AFGHAN MEMORIES - "Lost in a Khemr and a Hijab"
Bachi Karkaria’s article (25 th Nov’s Sunday Times) tickled my Afghan memories afresh. She was narrating her experiences of conducting a media workshop in Cairo similar to the one I conducted in Faizabad recently. She had taken poetic license to explain her “shrouded” existence - mildly exaggerating her experience of being totally consumed by “the more severe version of a hijab called khemar” (incidentally in the local Afghan lingo the same is known as a “chowdhury”), but I understood her feelings of being suddenly robbed of an urban identity and stamped as “one of the herd”.
While the burka may seen as a “confining” tradition even by a modern Muslim woman, the hijab or the head cover is still very much a part her ensemble ,as soon as she reaches puberty, anywhere, in the Moslem world . The more enlightened Muslim women would prefer to go out without a burkha but not a hijab. I surprisingly didn’t find it to odd and could easily blend with that trend considering I have seen a lot of my people back home always covering their heads in the presence of their elders, and during religious activities.
The tradition of “hijab” I found can be traced back to the ancient Persian Culture. The Persian princesses wore it as a style statement to denote prestige and high social rank. The simple cloth became a tiara or a crown but a head gear was always more than just an adornment for a woman. It is also is a very old Semite costume. The Jews covered their heads and so did the good Christians. You can find veiled women in the Bible .Infact there is a stated commandment for a woman to cover her head in the Bible but none whatsoever in the Koran. Modesty in dressing is what is advocated in Koran and it equally implies to men. At the time of the Prophet, only the prophet’s wife used to wear the hijab . Very gradually it must have become the sign of a particular religion, as did the “cross” to Christians.
So whether a “hijab” denotes identity or lack of one is truly debatable. Contrary to how westerners interpret it a “hijab” is not always seen a social restriction.It is a simple assertion of being for some. An announcement of sorts of the principles they uphold. I find that perfectly okay especially because apart from everything else, it is such a dignified tradition. If worn out of duress it could mean something entirely different but when worn with pride it truly stands out.
Sitting at the plush and sprawling food courts of Dubai I watched the numerous Muslim women flitting in and out with their heads covered. Some styles distinctly different from the others, whereon you could make out, after a while, which community they represented - Lebanon,Turkey,Iran. Extremely chic in jeans or long skirts they looked chiselled out of marbles, in their proud bearings, their head-gear rendering them a kind of propriety and modesty that is unseen in the western world. They all looked so beautiful and divinely so. Just a head cover I thought to myself can actually transform a woman to look so regal, reserved and unattainable, far from the lusty siren and commodity image of a cover girl, proudly aped all over the world today.

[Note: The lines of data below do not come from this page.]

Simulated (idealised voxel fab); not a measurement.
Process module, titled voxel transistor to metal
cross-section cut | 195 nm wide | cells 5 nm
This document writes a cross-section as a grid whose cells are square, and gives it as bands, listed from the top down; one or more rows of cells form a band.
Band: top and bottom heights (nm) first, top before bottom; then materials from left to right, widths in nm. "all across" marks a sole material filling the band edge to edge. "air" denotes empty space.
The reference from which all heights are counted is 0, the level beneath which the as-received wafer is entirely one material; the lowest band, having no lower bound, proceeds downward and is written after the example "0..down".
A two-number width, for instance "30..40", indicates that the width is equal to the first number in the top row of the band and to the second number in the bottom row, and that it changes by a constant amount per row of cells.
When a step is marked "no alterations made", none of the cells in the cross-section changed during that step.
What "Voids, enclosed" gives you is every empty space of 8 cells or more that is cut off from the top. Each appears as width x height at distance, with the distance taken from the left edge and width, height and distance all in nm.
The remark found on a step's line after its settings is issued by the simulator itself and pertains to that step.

Again the burkha to a foreigner may look like a stumbling ancient scheme of shoving women into insignificance but to a local it connotes various other things. I realised after some talking that most Muslim women, uneducated as they are,actually find it easier to conform to bigger social patterns rather than confronting them. Most of them severely handicapped to look after themselves financially (since they are not allowed to go out and work) look for comfort and assurance in their anonymity. Where I travelled and worked and interacted,up towards the north of Afghanistan,(where women have more freedom to chose what they wear),I discovered most of them still found it “uncomfortable” to give up their burkha. “We don’t want to stand out like sore thumbs,” they said, and I immediately empathised with them. Unless you are somebody in your own right (Like Dr Anis Gul who is revered all over Faizabad and has never worn burkha or Maneza, the TV news reader a well known face, who has recently given it up) you may paradoxically end up with “no identity” at all, which can be equally scarring. The fashion sense that dominates the global village today and has everyone from Paris Hilton to a character in tele soap, to a local college girl, dress in a particular hip way is all about the same identity again. While the leaders set a trend the ones without an identity sometimes tend to blindly follow it merely to belong, to move with a trend or a flow with the a crowd.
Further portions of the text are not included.